Implementation:InternLM Lmdeploy AttentionMainloopSm80
| Knowledge Sources | |
|---|---|
| Domains | GPU_Kernels, Attention |
| Last Updated | 2026-02-07 15:00 GMT |
Overview
Ampere (SM80) mainloop for attention using cp.async-based multi-stage pipelining, with specialized 2-stage variants that interleave K and V prefetching with QK and PV computation.
Description
Mainloop<Sm80_CpAsync<Stages>, Impl_> implements the attention mainloop for SM80+ GPUs using hardware-accelerated asynchronous global-to-shared-memory copies (cp.async) with pipeline commit/wait primitives. The generic N-stage variant pre-fills N-2 pipeline stages then enters a steady-state loop alternating between QK and PV computation phases, with interleaved prefetching of the next KV tile. Two specialized 2-stage variants are provided: one for HeadDim=192 (which uses a simpler alternating K/V pattern) and a default that overlaps the next K prefetch with the current PV computation for better latency hiding. The Prefetch helper batches iterator prefetch calls across kBatchK/kBatchV S-iterations and manages pipeline commits and block iterator advancement. Causal masking follows the same three-phase pattern as the SM70 mainloop.
Usage
Selected by AttentionConfig and DecodingConfig for SM80 (Ampere) and SM90 (Hopper) architectures. The Stages parameter is typically 2 for prefill (linear cache), 3 for prefill (block cache), or 5 for quantized decoding.
Code Reference
Source Location
- Repository: InternLM_Lmdeploy
- File: src/turbomind/kernels/attention/mainloop_sm80.h
- Lines: 1-463
Signature
namespace turbomind::attention {
template<int Stages>
struct Sm80_CpAsync {};
template<int Stages, class Impl_>
struct Mainloop<Sm80_CpAsync<Stages>, Impl_> {
using Impl = Impl_;
using T = typename Impl::T;
using Tkv = typename Impl::Tkv;
static constexpr int CTA_S = Impl::CTA_S;
using GmemIterK = ...; // conditional on quantization
using GmemIterV = ...;
using SharedStorage = typename Impl::SharedStorage;
__device__ void SetCpInfo(int cp_size, int cp_rank);
// Generic N-stage run
template<int head_dim, class CacheIter, class StoreS, int Stages_>
__device__ void Run(Sm80_CpAsync<Stages_>, std::integral_constant<int, head_dim>,
FragQ&, CacheIter&, FragO&, FragM&, FragL&,
int offset_Q, int offset_K, int max_step,
int tile_iter, int mask_iter_back, int mask_iter_front,
int window_size, float qk_scale,
SharedStorage&, const StoreS&);
// Specialized 2-stage run (interleaved K/V prefetch)

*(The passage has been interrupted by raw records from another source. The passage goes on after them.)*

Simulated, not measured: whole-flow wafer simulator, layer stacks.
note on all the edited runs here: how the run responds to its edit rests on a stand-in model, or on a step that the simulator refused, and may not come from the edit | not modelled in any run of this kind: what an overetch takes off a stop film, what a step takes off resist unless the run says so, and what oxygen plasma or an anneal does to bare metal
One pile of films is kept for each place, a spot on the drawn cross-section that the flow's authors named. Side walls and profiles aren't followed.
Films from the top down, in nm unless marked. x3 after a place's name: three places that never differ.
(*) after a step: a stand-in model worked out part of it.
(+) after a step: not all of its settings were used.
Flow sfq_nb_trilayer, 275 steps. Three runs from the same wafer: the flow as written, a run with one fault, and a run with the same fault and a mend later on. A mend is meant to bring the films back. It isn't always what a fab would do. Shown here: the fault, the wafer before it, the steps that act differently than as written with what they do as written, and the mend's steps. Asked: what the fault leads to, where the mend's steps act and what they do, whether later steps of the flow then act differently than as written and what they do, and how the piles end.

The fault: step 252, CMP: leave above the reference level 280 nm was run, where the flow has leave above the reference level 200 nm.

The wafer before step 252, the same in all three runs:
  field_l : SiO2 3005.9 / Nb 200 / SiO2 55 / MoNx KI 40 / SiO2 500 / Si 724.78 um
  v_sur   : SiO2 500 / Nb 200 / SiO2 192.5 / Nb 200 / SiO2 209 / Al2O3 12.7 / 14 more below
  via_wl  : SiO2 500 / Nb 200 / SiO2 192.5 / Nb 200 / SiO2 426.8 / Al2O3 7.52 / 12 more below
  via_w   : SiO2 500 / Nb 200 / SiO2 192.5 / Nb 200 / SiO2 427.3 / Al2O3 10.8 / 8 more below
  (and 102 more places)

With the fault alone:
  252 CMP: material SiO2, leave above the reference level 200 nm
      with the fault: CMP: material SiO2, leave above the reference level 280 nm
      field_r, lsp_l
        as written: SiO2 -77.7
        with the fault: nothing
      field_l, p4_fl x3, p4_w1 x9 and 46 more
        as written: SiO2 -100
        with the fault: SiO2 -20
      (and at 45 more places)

template<int head_dim, class CacheIter, class StoreS>
__device__ void Run(Sm80_CpAsync<2>, std::integral_constant<int, head_dim>, ...);
// Specialized 2-stage run for HeadDim=192
template<class CacheIter, class StoreS>
__device__ void Run(Sm80_CpAsync<2>, std::integral_constant<int, 192>, ...);
__device__ void Wait();
__device__ void ApplyCasualMask(FragS&, int offset_Q, int offset_K, int window_size);
};
} // namespace turbomind::attention
Import
#include "src/turbomind/kernels/attention/mainloop_sm80.h"
I/O Contract
Inputs
| Name | Type | Required | Description |
|---|---|---|---|
| Stages | int | Yes | Number of pipeline stages (2, 3, or 5) |
| frag_Q | FragQ | Yes | Query fragment in registers |
| cache_iter | CacheIter | Yes | KV cache tile iterator (block or linear) |
| offset_Q | int | Yes | Query offset for causal masking |
| offset_K | int | Yes | Starting K offset |
| max_step | int | Yes | Total valid K steps for boundary predication |
| tile_iter | int | Yes | Number of tiles to process |
| qk_scale | float | Yes | log2(e) / sqrt(d) softmax scale |
Outputs
| Name | Type | Description |
|---|---|---|
| frag_O | FragO | Accumulated output fragment |
| frag_M | FragM | Running per-row maximum |
| frag_L | FragL | Running per-row sum |
Usage Examples
// 3-stage Ampere mainloop for block cache prefill
using MyMainloop = Mainloop<Sm80_CpAsync<3>,
Impl<MMA_16816, half, half, 1, 64, 64, 1, 16, 64, 128, 3>>;
// 5-stage mainloop for INT8 quantized decoding
using DecodingMainloop = Mainloop<Sm80_CpAsync<5>,
Impl<MMA_81616, half, uint8_t, 8, 1, 64, 8, 1, 16, 128, 5>>;